The problem for advisers is that with margins under pressure, they could end up running at twice the speed just to stay in the same place.

However, is there an alternative solution? Successful consumer businesses are very aware of market forces such as this and are experts at figuring out how to increase their yield from each customer, rather than just trying to gain new ones. We see this everywhere we shop – from Amazon to IKEA.

As for advisers, most know that expanding their proposition is what they should be doing, but are they really clear on why?

 

Trusted relationships

For me, the fundamental ‘why’ for selling protection is trust. Whilst consumers might question the motives of some financial institutions, this is not the case for the trusted relationship that exists between an adviser and their customer.

Furthermore, this is backed-up by contract law, which states that the adviser is acting on the customer’s behalf. So as someone who has the financial interests of their customers at heart, why wouldn’t advisers want to ensure that their customers’ homes and lifestyles are safeguarded?

This is a fantastic baseline for an adviser to start to take steps left and right to broaden their proposition. The reality is that putting protection policies in place is no fun for customers. They want someone to walk them through the risks and demonstrate the cover they should have.

Of course, customers don’t always take out a policy immediately, but the subject is far better broached by a trusted and trained adviser.

 

‘Take the plunge’

Clearly, there is also commercial opportunity in brokering protection: profits increase as the adviser is often generating twice the revenue per consultation.

Customer loyalty and potential additional business is also increased and, by taking on another part of the customer’s life admin tasks, advisers can ringfence themselves from some serious competitive threats. Plus, the adviser will now have more opportunities for frequent touch points with the customer during those long, fixed rate terms.
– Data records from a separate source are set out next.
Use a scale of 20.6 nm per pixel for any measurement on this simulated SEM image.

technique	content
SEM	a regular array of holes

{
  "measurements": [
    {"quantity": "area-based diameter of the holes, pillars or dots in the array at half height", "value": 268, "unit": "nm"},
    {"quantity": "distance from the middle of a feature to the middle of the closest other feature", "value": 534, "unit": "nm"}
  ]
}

And don’t forget that there’s lots of training support available from networks and providers to help enhance advisers’ skills, so there’s no excuse not to take the plunge.

As a final thought – and possibly another why – there is a growing debate around exposure to future risks for advisers who don’t explain to customers their financial vulnerabilities when taking on a mortgage – and how these risks can be mitigated. In the post-PPI litigation environment, many people are wondering where the claims management companies will look next.

Could protection – or the lack of it – be one such area in the future?

In business it’s rare for habits to change unless there’s a driving force behind it. This is understandable as it’s uncomfortable and sometimes draining having to adjust.

However, history often shows that such changes can turn out for the best in the long run.